A charter school in Temecula, California has recently banned all Christian material from its school library. One parent of students enrolled at Springs Charter School was shocked when she saw which books librarians were taking off the shelves to give away.
Holocaust survivor Corrie Ten Boom’s popular “The Hiding Place” was among the books targeted for removal. When the parent asked what was going on, library staff told her that they had been given orders to remove all Christian books, books by Christian authors, and books by Christian publishers.
Springs Charter Schools in Temecula, Calif., not only had a problem with “The Hiding Place,” they also took issue with any other book that was written by a Christian author or included a Christian message.
“We do not purchase sectarian educational materials and do not allow sectarian materials on our state-authorized lending shelves,” Superintendent Kathleen Hermsmeyer wrote in a letter to attorneys at the Pacific Justice Institute (PJI).
The Pacific Justice Institute is representing a parent who discovered what they are calling a “Christian purging” of the charter school’s library.
“She (the parent) was told by one of the library attendants that the library has been instructed to remove all books with a Christian message, authored by Christians, or published by a Christian publishing company,” read a letter PJI sent to the public charter school.
“The attendant advised that the library would no longer be carrying those books. Indeed, our client was told that the library was giving those books away, and she actually took some.”
Superintendent Hermsmeyer responded to the letter she received from Pacific Justice Institute:
“We are a public school, and as such, we are barred by law from purchasing sectarian curriculum materials with state funds,” she wrote. “We only keep on our shelves the books that we are authorized to purchase with public funds.”

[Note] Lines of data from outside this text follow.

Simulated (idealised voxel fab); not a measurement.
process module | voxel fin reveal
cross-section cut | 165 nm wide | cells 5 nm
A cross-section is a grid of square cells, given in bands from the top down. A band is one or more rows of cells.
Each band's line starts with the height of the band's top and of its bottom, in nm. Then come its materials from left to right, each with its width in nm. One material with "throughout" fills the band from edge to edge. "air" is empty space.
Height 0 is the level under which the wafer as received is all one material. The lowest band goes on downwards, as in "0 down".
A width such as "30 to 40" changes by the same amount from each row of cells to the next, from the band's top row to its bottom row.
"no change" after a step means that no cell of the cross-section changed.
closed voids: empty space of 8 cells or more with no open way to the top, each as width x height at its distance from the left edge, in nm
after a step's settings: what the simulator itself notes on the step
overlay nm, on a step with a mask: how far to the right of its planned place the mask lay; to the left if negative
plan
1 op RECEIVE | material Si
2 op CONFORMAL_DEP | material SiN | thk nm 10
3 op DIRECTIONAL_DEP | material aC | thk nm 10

The Pacific Justice Institute said the charter school has violated the First Amendment. They cited a 1982 Supreme Court ruling that said “local school boards may not remove books from school library shelves simply because they dislike the ideas contained in those books and seek by their removal to ‘prescribe what shall be orthodox in politics, nationalism, religion, or other matters of opinion.’” If you’d like to read the entire case – it’s “Board of Education, Island Trees Union Free School District No. 26 v. Pico.”
Hermsmeyer denied they were discriminating against Christian authors or publishing companies.
“At no time, however, have we discriminated against Christian authors or publishing companies who create secular educational materials,” she wrote.